GLENDALE, Ariz. - The game, like the Eagles' season, was filled with ups and downs and twists and turns that could make any stomach churn.

GLENDALE, Ariz. - The game, like the Eagles' season, was filled with ups and downs and twists and turns that could make any stomach churn.

The only thing that seems to remain the same for coach Andy Reid and his team is the unhappy ending.

After showing up late for work at University of Phoenix Stadium today, the Eagles rallied from an 18-point halftime deficit to take a one-point lead in the fourth quarter, then watched it disappear because the defense that had gotten them this far could not get them to the NFL's ultimate game.

All that was left for the Eagles after their 32-25 NFC championship loss to the Arizona Cardinals was that searing pain of being so close to something special but never getting to clear that final hurdle.

Brian Dawkins knew exactly how to describe the hurt after watching the Cardinals punch their first ticket to the Super Bowl in franchise history. It wasn't any more or less agonizing than the Eagles' other three NFC title game losses in this decade.

"It just hurts," Dawkins said. "When you burn your hand, no matter how you burned it, it still hurts, and that's the way I feel."

Even though this postseason burn might feel the same as all the others the Eagles have suffered during Dawkins' career, the arson investigation will turn up some odd clues as to how the season went up in flames.

We'll begin at the end.

With 10 minutes, 45 seconds left in the game, quarterback Donovan McNabb scrambled away from pressure and threw a bomb downfield to rookie DeSean Jackson, who had gotten a yard behind cornerback Dominique Rodgers-Cromartie.

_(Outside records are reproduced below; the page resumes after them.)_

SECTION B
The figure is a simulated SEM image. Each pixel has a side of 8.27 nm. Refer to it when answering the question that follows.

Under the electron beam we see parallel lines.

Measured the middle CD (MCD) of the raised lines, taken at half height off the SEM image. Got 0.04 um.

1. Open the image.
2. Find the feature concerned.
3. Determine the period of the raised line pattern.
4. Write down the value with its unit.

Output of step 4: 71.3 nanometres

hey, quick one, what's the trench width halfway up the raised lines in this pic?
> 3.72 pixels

Jackson juggled the football at the 3-yard line, maintained his concentration and secured it in the end zone for a 62-yard touchdown, giving the Eagles a 25-24 lead and sending their sideline into a wild celebration.

Now, all the Eagles needed from their defense was one stop of quarterback Kurt Warner and the Cardinals' offense. After surrendering 260 yards, 15 first downs and 24 points in the opening half, the defense had recovered to allow just one first down and force three punts on Arizona's first three possessions of the second half.

One more stop and the Cardinals might have been broken because all the momentum was with the Eagles.

Instead, Warner led the Cardinals on a 14-play, 72-yard drive that included a critical fourth-down conversion and ended with a third-down screen pass to rookie running back Tim Hightower for an 8-yard touchdown. Warner was 5 for 5 for 56 yards on the final drive.

"He was getting the ball out of his hands quick," Dawkins said. "He wasn't allowing the blitz to get to him. He did a great job on that drive."

Hightower's touchdown and a two-point conversion pass left the Eagles down by seven with 2:53 to play.

Like the defense, the offense awoke from a first-half slumber to score three straight touchdowns and take the lead in the second half, so confidence was high when McNabb went out with a chance to get the Eagles even in the final three minutes.

The quarterback took the Eagles from their own 20 to the Arizona 47 in four plays, hooking up with Brian Westbrook for a 19-yard gain that gave the Eagles a first down.

And then the Eagles ran their final four meaningful plays of the season. All four were incomplete passes.

Receiver Hank Baskett slipped on first down as McNabb's pass was coming toward him. McNabb overthrew a wide open Jackson on second down. Under pressure, the quarterback threw behind Baskett on third down, leaving the Eagles with a fourth-and-10 situation.

Their season was on the line after the two-minute warning.

McNabb, who threw for a playoff career-high of 375 yards, tried to connect with Kevin Curtis on the fourth-down play and the receiver had the ball in his hands, but he couldn't hold on. Curtis obviously felt as if he had been hit early by cornerback Rod Hood on the play, but no flag was thrown.

"I had my hands on the ball, so I have to catch it," Curtis said. "You can't put it in the ref's hands."

Said McNabb: "We had one-one-one coverage with Rod Hood and we felt like that would be a good matchup for us. All I know is my guy went down. We didn't get a call, so it's unfortunate."

Equally unfortunate was the way the Eagles played in the first half.

A white-hot defense that had smothered the Minnesota Vikings and New York Giants in the first two rounds of the playoffs looked lost trying to stop the veteran Warner and his stud wide receiver Larry Fitzgerald in the first two quarters.

The Cardinals scored three touchdowns and a field goal on five first-half possessions, leaving the Eagles' defense dazed and confused. The Eagles had no answer for Fitzgerald, who had six catches for 113 yards and three touchdowns before the intermission. Warner, meanwhile, completed 14 of 17 passes for 203 yards.

"Fitzgerald is a great receiver and a playmaker," Eagles linebacker Chris Gocong said. "We thought we could get pressure on Warner and we weren't able to do that early. We just came out flat. We put ourselves in a big hole."

That, of course, is exactly what the Eagles did during the regular season, too.

They put themselves in a huge hole at 5-5-1 and got the miracle they needed on the final day to get into the playoffs.

But there was no miracle on this day unless you consider the fact that the Arizona Cardinals are now going to the Super Bowl a divine and inexplicable act.

"The guys fought and I'm proud of them for that," Eagles coach Andy Reid said after his record fell to 1-4 in conference championship games. "But this is a very sudden thing when you lose in the playoffs. Our reality is that there is only one happy team at the end of the year. You are in the playoffs and you expect to move on, so right now that hurts."